Taking into consideration the above mentioned blockchain typology, it is important to highlight a series of common features and characteristics that private and public blockchain networks share:
- at their core, both structures are decentralized peer to peer networks, where each node contains a partial or full replica of a shared digital ledger of transactions;
- once a new block is appended to the chain, the network automatically synchronizes every node;
- both private and public networks provide a series of guarantees related to the integrity and immutability of the data introduced on the networks.
Public blockchains, an ideal foundation for enterprise software
From a structural and functionality perspective, both public and private blockchains derive their properties from the same technological nucleus that underpins what is generally expected of a blockchain infrastructure. From a high-level overview, we have already determined that the main differences between private and public blockchains stem from the method in which new members can join and participate in the network. Authentication and authorization are mandatory in private, permissioned blockchains, whereas virtually anybody can join a public, permissionless blockchain. To better understand the differences between public and private blockchain, and why the latter is more suitable for the enterprise sector, we need to delve deeper into the topic and focus on a series of functionalities that translate to tangible value in an enterprise and business environment.
In a business environment where data weighs more than gold, enterprises are constantly on the lookout for new methods and mechanisms for addressing privacy concerns. At its core, confidentiality is a metric that ensures that only certain approved entities can perform read and write operations on the data. By design, permissioned private blockchains are more suitable to ensure confidentiality as each member of the network is a known and trusted entity that has been carefully vetted before they entered the ecosystem. Even so, this does not completely mitigate the dangers posed by data breaches but paired together with smart data loss prevention practices, it can provide better transparency and accountability.

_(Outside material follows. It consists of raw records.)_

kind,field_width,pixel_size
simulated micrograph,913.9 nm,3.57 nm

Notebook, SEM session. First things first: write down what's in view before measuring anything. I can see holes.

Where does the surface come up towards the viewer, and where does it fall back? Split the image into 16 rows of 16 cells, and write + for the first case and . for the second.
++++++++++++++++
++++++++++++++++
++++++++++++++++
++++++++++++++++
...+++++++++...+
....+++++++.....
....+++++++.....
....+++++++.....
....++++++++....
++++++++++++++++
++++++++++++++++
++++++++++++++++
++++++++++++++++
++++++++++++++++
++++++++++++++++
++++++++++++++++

Advocates of public blockchain frameworks will most likely highlight the fact that public blockchains manage to ensure confidentiality by employing complex cryptographic algorithms and advanced zero-knowledge proof schemes. To a certain extent, this is true, but due to blockchain’s transparent nature, each member of the network will be able to see the number and rate of transactions between parties, which in some cases is enough to stimulate the competition to act.
Throughput is directly related to the number of transactions processed in a set amount of time. In the context of blockchain technology, throughout indicates the average number of transactions appended to the blockchain per second.
Solutions built around relational databases are capable of achieving throughput speed ranging in tens of thousands of transactions per second. It is estimated that Visa is capable of performing around 24 000 transactions per second which completely dwarfs Bitcoin’s output of seven transactions per second. The reason for this sluggish, throughput is related to the design of public blockchain networks, the large number of users, and the consensus mechanism that requires an immense amount of processing power to solve complex computational puzzles that purposely increases block validation times.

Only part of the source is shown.